The G20 ended, as it began, with a whimper. Other than thousands of protesters burning and looting for three whole nights in Hamburg, showing how impotent German police have become, there wasn’t much headway made at the summit itself -- at least nothing of immediate impact.

I have previously noted how patterns are emerging in world affairs along distinct ideological lines. Some of these were solidified in this particular G20. And, in hindsight, perhaps that will be how this summit will be remembered, as the defining moment when specific patterns of international relations emerged.

To start with, the U.K. and China seem to be forming a partnership for the future, based on economic principles, and it’s in both British and Chinese interests to ensure this is not hampered by geopolitics.

Post-Brexit, as separation talks continue with the EU, Britain is desperately looking for new economic partners, and a free trade deal with the U.S. seems only a matter of time, given the obvious personal chemistry between President Donald Trump and Prime Minister Theresa May.

Meanwhile, President Xi Jinping revealed China’s decision to invest billions to show its continued confidence and optimism in a post-Brexit Britain. He also maintained that it’s imperative that a good deal needs to be there between the EU and the U.K. to help smooth global economic jitters.

Important questions facing British officials concerned alleged dumping of steel as well as concerns over Hong Kong’s future. However, British diplomats understood the hints being dropped, and didn’t press the point. In regard to Hong Kong, the British side accepts that it’s an issue essentially within Chinese sovereignty, and not much can be said or done, nor should be, given the need for Chinese investment in Britain.

The Chinese side also made clear that the core interests and major concerns of each country must be respected, and shouldn’t be interfered with. This is important as China is high on the list of British free trade deals post-Brexit, and cooperation in sectors like research, education, finance and energy is also steadily emerging.

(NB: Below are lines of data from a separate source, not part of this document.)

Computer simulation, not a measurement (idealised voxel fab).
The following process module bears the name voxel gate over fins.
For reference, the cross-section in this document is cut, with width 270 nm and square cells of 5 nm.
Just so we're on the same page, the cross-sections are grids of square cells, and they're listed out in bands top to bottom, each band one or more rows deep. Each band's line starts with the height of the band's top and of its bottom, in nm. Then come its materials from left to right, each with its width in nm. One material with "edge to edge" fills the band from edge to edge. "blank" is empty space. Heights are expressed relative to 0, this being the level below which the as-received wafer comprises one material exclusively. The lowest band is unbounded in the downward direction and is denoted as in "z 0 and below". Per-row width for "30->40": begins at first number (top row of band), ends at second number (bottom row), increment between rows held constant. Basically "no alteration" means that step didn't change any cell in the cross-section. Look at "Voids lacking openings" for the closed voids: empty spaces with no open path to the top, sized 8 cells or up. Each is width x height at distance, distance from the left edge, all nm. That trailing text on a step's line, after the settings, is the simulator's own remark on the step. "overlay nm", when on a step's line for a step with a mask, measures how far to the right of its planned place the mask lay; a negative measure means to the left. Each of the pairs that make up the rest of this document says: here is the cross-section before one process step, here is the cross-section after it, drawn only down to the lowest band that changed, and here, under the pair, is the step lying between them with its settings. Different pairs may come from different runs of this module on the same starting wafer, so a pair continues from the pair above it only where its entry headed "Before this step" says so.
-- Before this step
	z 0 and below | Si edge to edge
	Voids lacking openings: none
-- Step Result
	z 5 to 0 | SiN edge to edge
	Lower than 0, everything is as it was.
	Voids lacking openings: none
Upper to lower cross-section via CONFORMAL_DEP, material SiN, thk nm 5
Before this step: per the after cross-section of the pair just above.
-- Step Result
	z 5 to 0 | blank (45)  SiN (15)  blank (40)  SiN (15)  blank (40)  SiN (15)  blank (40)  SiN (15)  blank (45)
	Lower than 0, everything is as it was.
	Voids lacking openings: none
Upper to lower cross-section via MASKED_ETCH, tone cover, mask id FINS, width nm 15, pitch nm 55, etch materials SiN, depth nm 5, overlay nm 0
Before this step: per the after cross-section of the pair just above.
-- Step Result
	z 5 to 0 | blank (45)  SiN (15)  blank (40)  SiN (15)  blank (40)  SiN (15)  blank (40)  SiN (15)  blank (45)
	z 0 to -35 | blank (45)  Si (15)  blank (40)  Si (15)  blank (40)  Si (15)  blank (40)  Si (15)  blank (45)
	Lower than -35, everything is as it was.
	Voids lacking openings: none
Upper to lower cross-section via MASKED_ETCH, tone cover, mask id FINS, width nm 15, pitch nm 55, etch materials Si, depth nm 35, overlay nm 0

While the massive investment planned in 2016 for start-ups haven’t panned out yet, perhaps due to Brexit uncertainties, it is still a project-in-process.

The second most important thing is the lament of Liberal internationalists both within and outside America regarding perceptions that the U.S. is no longer "leader of the international community."

During the Cold War, America was termed "leader of the free world," symbolizing the "Iron Curtain," an artificial border imposed by ideological differences between Soviet Eastern European and the rest of the European continent.

Those days are obviously long gone; hence, media now usually calls the U.S. leader of the international community. Unfortunately, since Trump’s election, a few dynamics have changed, and it is China and Germany that seem to be leading on an array of free trade and climate issues.

That is not going down well with a certain section of ideologues, who insist on continued American hegemony.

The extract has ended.